“DME is the silver bullet solution to utilize existing vehicular technology and can be easily adopted in diesel vehicles, petrol cars, auto rickshaws, scooters, and motorcycles. When used universally, it has the potential to completely eliminate vehicular pollution in cities like Delhi.”
DME is a synthetic fuel that possesses compatible properties, such as a high cetane number and low auto-ignition temperature. Despite its easier evaporation and lower density, DME’s spray characteristics enable its application in compression-ignition (CI) engines. Its simple chemical structure (CH3-OCH3) with only C-H and C-O bonds, and no C-C bond, along with its high oxygen content, result in soot-free combustion. These factors justify considering DME for use in diesel engines. When blended with diesel, DME-Diesel blend has a heat value of 39 MJ compared to 42 MJ for diesel alone. Diesel vehicles emit 25 to 400 times more particulate black carbon and associated organic matter (“soot”) per kilometer when using neat diesel. However, when DME is blended with diesel, it results in zero particulate matter emissions (SPM).

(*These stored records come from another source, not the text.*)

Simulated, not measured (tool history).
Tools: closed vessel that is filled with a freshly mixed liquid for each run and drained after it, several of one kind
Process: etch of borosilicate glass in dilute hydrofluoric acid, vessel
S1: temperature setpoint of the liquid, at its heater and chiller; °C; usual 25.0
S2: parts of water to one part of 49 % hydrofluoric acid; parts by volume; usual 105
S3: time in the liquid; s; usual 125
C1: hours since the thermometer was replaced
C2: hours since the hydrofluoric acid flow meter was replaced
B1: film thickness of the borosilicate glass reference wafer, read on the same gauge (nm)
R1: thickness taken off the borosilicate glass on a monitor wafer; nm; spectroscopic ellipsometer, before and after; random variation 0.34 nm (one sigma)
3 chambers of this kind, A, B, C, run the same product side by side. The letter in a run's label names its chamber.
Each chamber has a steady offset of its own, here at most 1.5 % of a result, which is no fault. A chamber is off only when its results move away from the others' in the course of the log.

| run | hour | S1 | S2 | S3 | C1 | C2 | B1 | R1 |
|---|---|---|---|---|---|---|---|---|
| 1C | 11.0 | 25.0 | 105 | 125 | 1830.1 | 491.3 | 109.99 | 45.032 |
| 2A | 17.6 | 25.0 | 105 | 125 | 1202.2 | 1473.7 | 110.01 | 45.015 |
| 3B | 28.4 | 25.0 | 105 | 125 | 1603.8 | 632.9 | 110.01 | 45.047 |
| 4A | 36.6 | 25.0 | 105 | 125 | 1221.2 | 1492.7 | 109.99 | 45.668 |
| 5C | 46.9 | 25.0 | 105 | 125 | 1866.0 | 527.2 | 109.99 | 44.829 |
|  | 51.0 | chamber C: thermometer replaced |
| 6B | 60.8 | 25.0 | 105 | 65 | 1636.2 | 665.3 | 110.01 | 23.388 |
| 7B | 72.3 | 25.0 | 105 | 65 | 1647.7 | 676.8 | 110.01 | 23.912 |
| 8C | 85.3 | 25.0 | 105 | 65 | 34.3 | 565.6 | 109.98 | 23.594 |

In industrial applications, DME is produced from syngas through two different configurations: the one-step process and the two-step process. In the one-step process (direct production process), DME is directly produced from syngas in a single reactor where a bi-functional catalyst supports both methanol formation and methanol dehydration, as described in the following reaction scheme:
Methanol formation: CO + 2H2 ↔ CH3OH ΔHo = -90.4 kJ/mol
Water-gas shift: CO + H2O ↔ CO2 + H2 ΔHo = -41.0 kJ/mol
Methanol dehydration: 2CH3OH ↔ CH3OCH3 + H2O ΔHo = -23.0 kJ/mol
Overall reaction: 3CO + 3H2 ↔ CH3OCH3 + CO2 ΔHo = -245 kJ/mol
The syngas is produced through natural gas steam reforming or coal/petroleum residues gasification. After the DME synthesis reactor, a purification unit is required to separate DME from water and methanol in a double distillation stage. The following figure illustrates a diagram of the one-step process.
In the two steps (indirect) process, the methanol formation from syngas and the DME production from methanol are supported in two separated reactors, where the specific catalysts (copper-based for the first, silica-alumina for the second) are packed. The figure illustrates the block diagram of this architecture.
DME production from renewable energies he reactants of the DME synthesis process can be produced from renewable energy as biomass, solar and wind. By this way, the DME is a sort of liquid energy vector, able to store the renewable energy in a easily dispensable, easy applicable and high-energy density fuel. Starting from biomasses as energy crops, agro-residue, forest residue, etc., a gasification process can be applied to generate a syngas stream to be fed to one-step or two-steps DME synthesis process. On the other hand, if the starting biomass is an organic trash, manure or sewage, an an aero bio digestion + pyrolysis system can be applied to generate the CO and H2 stream.
The hydrogen stream in the syngas mixture can be generated by an electrolyzer supplied by electricity produced from renewable power plants as photovoltaics and wind farms and then mixed with CO/CO2. By this way, the renewable energy is “stored” in the DME, which, being a liquid fuel, can be easily distributed, stored and used, differently from the hydrogen itself which has a series of unsolved issues related to the distribution and storage. The following scheme shows a conceptual layout of the DME production from solar/biomass energy.
DME production as a CO2 valorisation process Instead of the syngas, a CO2-rich feedstock can be supplied to the DME production process, thus converting the CO2 in a high added value product. By this process, the CO2, which is the main Green House gas (GHG), is not emitted but is converted into a fuel which can be burned releasing again the carbon dioxide.
Such a configuration is less developed than the conventional syngas-fuelled process, but many research efforts are devoted to improve its performance since it would allow both the production of DME and the reduction of GHG emissions, thus reducing the carbon footprint of DME synthesis.
CO2 presence in the reactor environment leads to two main issues:CO2-rich feedstock influences the active state of the catalyst for methanol synthesis, reducing the rate of formation of methanol
CO2 promotes the reverse Water Gas shift reaction, thus producing H2O and inhibiting the methanol dehydration.
The research is focused mainly on the development of new catalyst, tailored for CO2-rich mixture conversion, and of selective membranes able to remove water from the reaction environment, promoting the methanol dehydration reaction and the DME production.